As a short, round-ish woman, why is adopting a vintage persona the only way I'm allowed to be sexy?
I'm currently on the hunt for my first bikini. Well, my second bikini if you count the pink polka-dot number I wore over my diaper when I was a baby. But you don't count that, do you?
Besides that one, every swimsuit I've ever owned in my entire life has been a conservative one-piece, usually all-black, with a shaping panel built into the front to help camouflage my midsection. Totally fun and flirty and young and sexy, right? (Not.)
I'm turning 30 this year, and you know what? I'm fed up with hiding my body in matronly, sadsack swimsuits that turn a quick trip to the restroom into a 20-minute, full-strip-down ordeal. I'm done waiting to achieve that elusive "bikini body" before buying a cute swimsuit.
It's become a cliche, but it's true: I want a bikini body, so gosh darnit, I'm going to put a bikini on my body.
To that end, the other night, my best friend and I had a few glasses of wine and decided some mutual online bikini shopping sounded like the perfect evening activity. Obviously, we immediately turned to Pinterest for inspiration. We typed in "bikini" and scrolled through the options to see what styles caught our eye.
Let me note here that my best friend is 5'10", thin, and has never owned a one-piece. I'm 5'3", curvy, and have hovered between a size 10 and 14 since I was in the 4th grade. We're pretty much as opposite as you can get when it comes to body shape and size, not to mention our personal aesthetic.
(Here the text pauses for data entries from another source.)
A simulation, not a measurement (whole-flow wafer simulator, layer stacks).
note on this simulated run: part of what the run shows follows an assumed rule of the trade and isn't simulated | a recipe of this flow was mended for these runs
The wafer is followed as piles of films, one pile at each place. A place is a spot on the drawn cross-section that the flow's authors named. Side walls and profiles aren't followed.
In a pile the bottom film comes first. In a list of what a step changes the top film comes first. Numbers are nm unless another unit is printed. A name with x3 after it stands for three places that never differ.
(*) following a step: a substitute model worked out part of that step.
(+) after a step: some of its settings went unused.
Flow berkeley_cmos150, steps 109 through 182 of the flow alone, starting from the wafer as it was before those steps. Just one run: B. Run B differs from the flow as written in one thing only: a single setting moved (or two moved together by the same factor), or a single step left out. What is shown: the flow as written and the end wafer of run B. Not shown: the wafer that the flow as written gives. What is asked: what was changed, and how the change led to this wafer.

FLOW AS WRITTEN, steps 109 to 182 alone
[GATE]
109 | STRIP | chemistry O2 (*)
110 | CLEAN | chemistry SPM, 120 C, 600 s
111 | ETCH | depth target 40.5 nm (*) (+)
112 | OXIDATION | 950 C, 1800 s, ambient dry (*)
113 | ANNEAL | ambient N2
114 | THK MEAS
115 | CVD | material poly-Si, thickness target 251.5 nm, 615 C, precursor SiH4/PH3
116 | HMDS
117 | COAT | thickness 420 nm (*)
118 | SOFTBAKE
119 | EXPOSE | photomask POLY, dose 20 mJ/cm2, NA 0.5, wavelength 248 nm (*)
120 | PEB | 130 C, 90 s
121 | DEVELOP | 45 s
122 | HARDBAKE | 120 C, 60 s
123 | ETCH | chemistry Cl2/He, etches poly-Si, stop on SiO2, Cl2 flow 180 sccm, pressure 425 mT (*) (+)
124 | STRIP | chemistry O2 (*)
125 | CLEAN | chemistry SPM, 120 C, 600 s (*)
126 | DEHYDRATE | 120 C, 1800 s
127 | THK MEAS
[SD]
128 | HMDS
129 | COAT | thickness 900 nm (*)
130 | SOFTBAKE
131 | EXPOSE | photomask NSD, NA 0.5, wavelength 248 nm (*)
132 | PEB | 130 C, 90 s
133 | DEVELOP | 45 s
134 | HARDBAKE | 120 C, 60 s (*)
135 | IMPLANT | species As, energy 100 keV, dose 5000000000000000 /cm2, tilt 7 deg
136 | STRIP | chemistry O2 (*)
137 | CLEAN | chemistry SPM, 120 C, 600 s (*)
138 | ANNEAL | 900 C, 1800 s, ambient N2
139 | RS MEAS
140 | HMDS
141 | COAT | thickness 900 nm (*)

It wasn't long before we started a seeing a clear pattern.
The women with body shapes/sizes similar to my friend (tall and thin) were wearing bikinis of every type— high-waisted, string, boy shorts, bandeaus, thongs, cutouts, you name it. The women who looked more like me (shorter, curvier) were ALL wearing retro '50s-style bikinis. Every single one of them. Don't get me wrong, they all looked fabulous—but judging from the search results, you'd have thought congress passed a law that women over 150 pounds were required to wear retro bikinis or no bikinis at all.
We closed Pinterest and started perusing online shops and department stores instead. And sure enough, all the swimsuits that were available in larger sizes were the exact same style: ruched, full-coverage, retro styles that could double as pin-up girl Halloween costumes in a pinch.
I wanted a swimsuit that was modern and sexy, but I was starting to feel like if I wanted to show some skin, I had to do it with a costume-y wink. The lack of other options sent a message: Don't try to be sexy in the context of "now" . . . because, well, you're not.
When I was a teenager, I—like so many chubby blondes—idolized Marilyn Monroe. I had pictures of her all over my room. It was freeing to see someone who was lauded as an international sex symbol with a soft, curvy body, even if that whole "size 14" thing was a myth. She looked so much more like me than the Kate Moss class of supermodels who were setting the beauty standard at that time. She made me feel like I could be sexy too, in a big, bold, va-va-voom way.
I reveled in this idea for years. I wore red lipstick, sought out hourglass dress shapes, and played up my boobs and hips even when it didn't totally feel like "me." But after awhile it started to feel like I was playing a part. And yes, maybe "sexiness" and all forms of feminine presentation are, in many ways, akin to playing a part. But in this case, I felt stuck in a certain aesthetic category because of my body type. As a short, round-ish woman, adopting this vintage persona was the only way I was allowed to be sexy.
I don't want to disparage the women who feel like this aesthetic aligns with their personal style and makes them feel sexy, because lord knows you all look amazing. Retro bikinis are super cute and flattering on a variety of body types. I get that. I'm still drawn to the style fairly often. I just don't always feel like channeling my inner pin-up.
I'd love to see women with curvy and/or plus-size bodies having access to—and rocking the hell out of—a variety of swimsuit styles as diverse as our own personalities and aesthetics. As we work toward a better cultural understanding that there's no one definition of "bikini body," we should make room for more definitions of "bikini," too.